This looks like a result of g being continuous. Since I don't have the book, I can't comment on the rest.
 
Thanks for the reply!

Actually, in the part of the proof which I am asking about, the aim is the prove that the function g is continuous.

There appears to be a mistake in the proof though. So for those who do have the book, here is a fix for later reference.

Recall that J = [a,b] and C(J) is the set of real-valued continuous functions on J. A linear, bounded and positive functional G on C(J) is assumed given. Fix any t \in [a,b) and a sufficiently large integer n. Let \varphi_{t,n} be the function that maps x to 1 if a ≤ x ≤ t, maps x to 0 if t+\frac{1}{n} ≤ x ≤ b, and maps x to 1 - n(x-t) if t < x < t+\frac{1}{n}. Then \varphi_{t,n} \in C(J), and G(\varphi_{t,n}) is non-negative and non-increasing as a function of n.

Let g(t) = lim_{n → ∞} G(\varphi_{t,n}). Let g(s)=0 if s < a, and g(s)=G(1) if s ≥ b. Then g is monotone increasing. The aim is to show that g is everywhere continuous from the right, then to extend the Borel-Stieltjes measure generated by g to a measure defined on the Borel algebra, using the Hahn Extension Theorem.

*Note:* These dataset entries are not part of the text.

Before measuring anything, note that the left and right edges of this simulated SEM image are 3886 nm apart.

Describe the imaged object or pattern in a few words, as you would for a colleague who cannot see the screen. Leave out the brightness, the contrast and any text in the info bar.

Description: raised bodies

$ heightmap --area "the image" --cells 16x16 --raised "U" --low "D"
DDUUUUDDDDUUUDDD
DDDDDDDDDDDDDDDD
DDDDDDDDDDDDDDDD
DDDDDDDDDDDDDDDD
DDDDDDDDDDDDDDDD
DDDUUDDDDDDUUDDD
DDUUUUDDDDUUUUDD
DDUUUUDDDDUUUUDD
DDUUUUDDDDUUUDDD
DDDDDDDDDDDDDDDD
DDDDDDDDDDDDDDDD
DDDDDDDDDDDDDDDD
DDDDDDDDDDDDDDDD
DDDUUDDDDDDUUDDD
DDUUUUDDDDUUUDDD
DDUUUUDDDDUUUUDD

I cannot make the proof in the book work to prove continuity of g from the right. But the fix is easier than in the suggested proof.

Let ε > 0 and assume that n is large enough to satisfy n > 2, n > \frac{1}{ε}||G||, and g(t) ≤ G(\varphi_{t,n}) ≤ g(t) + ε.
Then ||\varphi_{t+\frac{1}{n^2},n} - \varphi_{t,n}|| = \varphi_{t+\frac{1}{n^2},n}(t+\frac{1}{n}) = \frac{1}{n} implies ||G|| ≥ |G(n(\varphi_{t+\frac{1}{n^2},n} - \varphi_{t,n}))| = n(G(\varphi_{t+\frac{1}{n^2},n}) - G(\varphi_{t,n})), hence
G(\varphi_{t+\frac{1}{n^2},n}) ≤ G(\varphi_{t,n}) + \frac{1}{n}||G|| ≤ g(t) + 2ε.
The right continuity of g at t follows by noting that
g(t) ≤ g(t+\frac{1}{n^2}) = lim_{k → ∞} G(\varphi_{t+\frac{1}{n^2},k}) ≤ G(\varphi_{t+\frac{1}{n^2},n}) ≤ g(t) + 2ε.